A Primark store could be part of a new shopping park in Morecambe.
The clothing giant’s wish to open a shop in our resort was revealed as Lancaster City Council looked set to approve plans for a £17m retail park in the West End.
But developers of the former Frontierland site face a race against time to deal with safety fears over extra traffic which could scupper the entire scheme.
Lancaster City Council planning committee will meet next Monday (November 10) to make a final decision on the ‘Bay Shopping Park’ project.
Council officers have recommended the plans should be approved.
But, unless developers Opus North and owners Morrisons come up with a safer route for pedestrians crossing the road onto the new complex, the scheme will be thrown out.
After a major investigation, a council report said “the balance is weighted towards a negative conclusion” unless road safety worries are dealt with.
It also revealed that Primark, who are set to open a store at the former Lancaster Market in 2015, are one of several retail chains to have “general interest” in Morecambe.

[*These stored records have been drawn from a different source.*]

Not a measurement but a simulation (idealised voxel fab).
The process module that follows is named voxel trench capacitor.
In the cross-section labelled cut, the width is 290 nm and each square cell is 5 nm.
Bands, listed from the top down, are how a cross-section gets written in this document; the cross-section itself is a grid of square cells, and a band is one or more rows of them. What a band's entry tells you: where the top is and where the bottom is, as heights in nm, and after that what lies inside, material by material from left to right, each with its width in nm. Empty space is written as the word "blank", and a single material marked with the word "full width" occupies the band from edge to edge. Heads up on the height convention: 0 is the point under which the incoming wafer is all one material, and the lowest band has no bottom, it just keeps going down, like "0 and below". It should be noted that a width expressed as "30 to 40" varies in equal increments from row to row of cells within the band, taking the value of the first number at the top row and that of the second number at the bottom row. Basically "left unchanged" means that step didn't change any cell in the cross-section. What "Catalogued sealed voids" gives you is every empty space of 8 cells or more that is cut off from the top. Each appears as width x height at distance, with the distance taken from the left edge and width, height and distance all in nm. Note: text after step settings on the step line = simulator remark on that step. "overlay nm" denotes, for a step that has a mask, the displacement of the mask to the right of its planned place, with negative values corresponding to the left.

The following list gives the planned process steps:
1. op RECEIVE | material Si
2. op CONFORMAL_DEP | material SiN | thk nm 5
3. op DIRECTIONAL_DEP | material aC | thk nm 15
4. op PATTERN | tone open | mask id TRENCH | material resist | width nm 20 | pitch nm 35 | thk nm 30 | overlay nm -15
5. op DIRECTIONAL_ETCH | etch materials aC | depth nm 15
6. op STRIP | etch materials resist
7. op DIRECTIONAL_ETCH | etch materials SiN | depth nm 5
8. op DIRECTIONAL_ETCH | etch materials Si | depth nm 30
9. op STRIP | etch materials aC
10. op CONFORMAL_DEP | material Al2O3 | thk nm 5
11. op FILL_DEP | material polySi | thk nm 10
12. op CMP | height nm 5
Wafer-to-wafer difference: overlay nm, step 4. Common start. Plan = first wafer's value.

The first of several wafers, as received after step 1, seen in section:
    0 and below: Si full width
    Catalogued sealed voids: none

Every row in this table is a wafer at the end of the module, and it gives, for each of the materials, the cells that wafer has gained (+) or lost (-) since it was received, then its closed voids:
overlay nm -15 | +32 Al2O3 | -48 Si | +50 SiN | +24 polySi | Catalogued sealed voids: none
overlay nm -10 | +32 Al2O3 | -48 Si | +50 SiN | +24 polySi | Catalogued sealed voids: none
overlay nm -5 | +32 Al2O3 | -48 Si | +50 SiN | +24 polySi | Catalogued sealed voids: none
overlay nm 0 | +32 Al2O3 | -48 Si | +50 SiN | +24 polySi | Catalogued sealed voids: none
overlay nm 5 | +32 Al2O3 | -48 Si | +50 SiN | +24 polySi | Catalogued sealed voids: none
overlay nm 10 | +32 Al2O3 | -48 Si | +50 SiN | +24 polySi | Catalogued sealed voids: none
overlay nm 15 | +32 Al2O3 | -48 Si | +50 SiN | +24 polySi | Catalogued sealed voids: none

The others are Mothercare (baby goods), Sporting Pro (sports store), and Store 21 and Paparazzi (fashion outlets).
Premier Inn is also on the list, fuelling rumours they could operate a planned hotel on the boarded-up former Wild West theme park, which closed in 2000.
An Opus North survey in 2013 asked residents if they would like to see Debenhams and Marks and Spencer open in Morecambe, sparking speculation they might be part of the Bay Shopping Park.
But the Yorkshire-based developer has not confirmed any names of shops which might occupy the ex-fairground site.
There are no indications Debenhams or M&S are interested in Morecambe at this stage.
The council report says this makes the development “speculative” and “a risk”, fearing the site could be filled by “discount retailers and fast food outlets”.
But a spokesman for Opus North called for “a strong decision to approve the application” next Monday as this would allow them to “get on with signing retailers”.
“From the outset, Opus has worked to demonstrate to potential retail tenants that this scheme will be delivered,” he said.
“Gaining planning consent is the first and most fundamental step towards making Bay Shopping Park a reality. We have provided Lancaster City Council with all the information it has asked for.”
The council report also dismissed objections by British Land, developers of a planned retail scheme in Lancaster, saying a shopping park at Frontierland would not have a “significant harmful impact” on Lancaster city centre.
But fears of Arndale Centre owners JAP (Morecambe) LLP Ltd that the Bay Shopping Park could deal a harmful blow to Morecambe town centre were given more credence.
The report said the plans could “significantly reduce” the chance for the town centre to re-establish itself.
Highways chiefs from Lancashire County Council have raised “serious concerns” over extra traffic, especially queues at the Central Drive roundabout.
They cited 18 recent road accidents near the site, a third of which involved pedestrians and cyclists. The county wants the scheme to be more pedestrian-friendly and for a new road crossing to provide safe access into the shopping park.
The report also revealed Opus North looked at five other sites in Morecambe – the Arndale Centre, West View Car Park (between Northumberland Street and Skipton Street), the Festival Market, the Bubbles and Dome site, and The Battery – before settling on Frontierland.
This was due to Government law which says other sites must be assessed before councils can green light a development on the edge of a town.
Council officers originally deemed the Festival Market the best site for the shopping park, but the report said Lancaster City Council does not want to redevelop the market at the moment.
The meeting is at 10.30am at Lancaster Town Hall on November 10. All welcome.
The Bay Shopping park includes:
13 one or two storey units for shops/restaurants/cafes plus one kiosk
A three-storey 62-bedroomed hotel
A family pub to replace the Ranch House
336 car parking spaces (25 of which are for disabled people)
Two public art features.
A new traffic signal controlled junction with a pedestrian crossing at the entrance
The scheme could create between 500 and 700 jobs
The council received 130 letters of support for the plans and 13 letters objecting.
Opus North has offered £200,000 to pay for a scheme to direct people to and from the town centre.
Building materials used would be a mixture of coloured render, white, grey and green metal cladding, buff and blue brick, timber cladding and metal roofs.